Workplace deaths not just a side issue says Bishop Cullinane

Bishop Peter Cullinane was among speakers remembering those who have died at work, at a commemoration service for Workers Memorial Day in Palmerston North on Sunday 28 April.

Bishop Peter said that each one of the “terrible statistics” of workplace deaths, injuries and illnesses represented the suffering of individuals and families.

He said human wellbeing was not simply a matter to be addressed as a side-issue after economic planning had been done, but needed to be factored in before the profits were calculated.

“The very starting point of all economic and social planning needs to be the innate dignity of the human being. Because when you start there, you’ve got a way of calculating the real value of human labour,” said Bishop Peter.

“And if you don’t start that calculation starting from the innate human dignity of the human person, it’s no wonder that you end up concluding that human labour is only a cost to be reduced as far as possible.”

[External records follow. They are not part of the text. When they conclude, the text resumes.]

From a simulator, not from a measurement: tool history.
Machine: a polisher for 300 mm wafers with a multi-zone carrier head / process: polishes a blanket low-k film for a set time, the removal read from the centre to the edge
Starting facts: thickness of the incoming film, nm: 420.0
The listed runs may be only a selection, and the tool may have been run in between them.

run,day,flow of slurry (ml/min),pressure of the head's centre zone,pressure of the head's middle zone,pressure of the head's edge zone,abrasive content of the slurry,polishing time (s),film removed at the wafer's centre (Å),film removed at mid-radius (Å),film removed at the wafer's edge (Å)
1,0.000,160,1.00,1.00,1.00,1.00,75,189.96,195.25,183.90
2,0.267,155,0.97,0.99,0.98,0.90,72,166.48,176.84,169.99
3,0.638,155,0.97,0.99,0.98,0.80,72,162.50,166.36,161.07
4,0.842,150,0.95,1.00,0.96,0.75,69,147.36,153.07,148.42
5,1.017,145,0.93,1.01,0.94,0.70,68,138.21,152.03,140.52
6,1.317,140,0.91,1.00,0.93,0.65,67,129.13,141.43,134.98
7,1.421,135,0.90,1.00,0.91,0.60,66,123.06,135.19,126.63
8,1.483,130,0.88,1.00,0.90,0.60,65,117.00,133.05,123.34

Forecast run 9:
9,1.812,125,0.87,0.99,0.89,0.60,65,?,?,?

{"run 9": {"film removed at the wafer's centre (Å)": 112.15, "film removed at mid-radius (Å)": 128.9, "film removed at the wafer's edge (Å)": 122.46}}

Other speakers recalled the recent deaths of clothing workers in Bangladesh, ordered back to work in a building which subsequently collapsed, and of the 29 miners who died at Pike River. On average, one New Zealand worker dies each week in a workplace accident.

Findings from the Workplace Health and Safety Taskforce, which was released on Tuesday  concluded that workplaces across the country are “not fit for purpose” and called for “urgent, broad-based change”.

It said the country’s health and safety system has “a number of critical weaknesses” and “needs major systemic changes to save lives”.

However, on Wednesday Statistics New Zealand put a freeze on its release of work-related injury indicators because of “quality concerns”.

The number of reported deaths from 2000 till 2011 was too high because in cases of multiple injuries the fatality was counted more than once.

The error was discovered before a scheduled release in November, and Statistics NZ said its previous figures should not be used until they were reviewed and revised.

Workplace Health and Safety Taskforce report’s conclusions are:

  • A stand-alone health and safety regulator –  This would provide a single point of accountability and be best placed to promote and regulate workplace health and safety, and co-ordinate educational and compliance activities.
  • Modern legislation – The current legislative environment is complex, confusing and outdated, with significant gaps in coverage. New Zealand needs new law that is comprehensive in its coverage and provides greater certainty for all participants.
  • Tripartism operating at all levels – The Government and employer and worker representative bodies need to provide joint oversight of the system.
  • Leadership and culture change – New Zealanders need to have a much lower tolerance of risky, unsafe and unhealthy work. A major national public awareness campaign is needed to shift attitudes. More people need to show leadership on workplace health and safety.
  • Increased resourcing for new agency – Priorities include standard-setting to clarify expectations of all participants in the system; compliance support to lift the capacity and capability of the inspectorate; and in occupational health, which has suffered from significant under-investment and faces unique, complex challenges.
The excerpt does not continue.